China has been actively honoring its commitments to various international conventions that propel environmentally-friendly development, said a white paper issued Thursday.
According to the white paper titled "The Right to Development: China's Philosophy, Practice and Contribution," China became the first country in the world to formulate and implement a national strategy to cope with climate change.
The country achieved ahead of schedule its first-stage phase-out goal of HCFCs, ozone-depleting substances commonly used for products such as air conditioners, as part of its commitment to the "Montreal Protocol on Substances that Deplete the Ozone Layer," said the paper.
China's reduction of ozone-depleting substances accounts for approximately half of the total reduction by developing countries, it added.
The country has eliminated the production, use, and import and export of 17 of the 26 types of persistent organic pollutants listed in the "Stockholm Convention on Persistent Organic Pollutants," according to the paper.
China has made significant efforts in moving the Paris Agreement on greenhouse gas emission mitigation toward adoption and taking effect, it said.
According to the white paper, by the end of 2015, total forest acreage in China had reached 208 million hectares, covering 21.66 percent of China's total land area, and the country has 2,740 nature reserves, covering a total area of 147.03 million hectares.

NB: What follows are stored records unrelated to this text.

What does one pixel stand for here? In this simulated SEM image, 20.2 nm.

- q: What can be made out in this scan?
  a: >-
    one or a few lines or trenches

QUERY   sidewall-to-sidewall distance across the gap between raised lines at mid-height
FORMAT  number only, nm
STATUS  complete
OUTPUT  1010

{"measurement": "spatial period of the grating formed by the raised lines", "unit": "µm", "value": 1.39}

Air pollution control in China is making steady progress, it said, adding that the proportion of coal consumption in total energy provision is decreasing year by year, while the contribution of various types of clean energy, including hydropower, wind power and nuclear power, is increasing.
Since 2006, China's energy consumption per 10,000 yuan (around 1,450 U.S. dollars) of GDP has decreased by 34 percent, saving 1.57 billion tons of coal equivalent, more than half of the energy saved by the whole world in this period, the paper noted.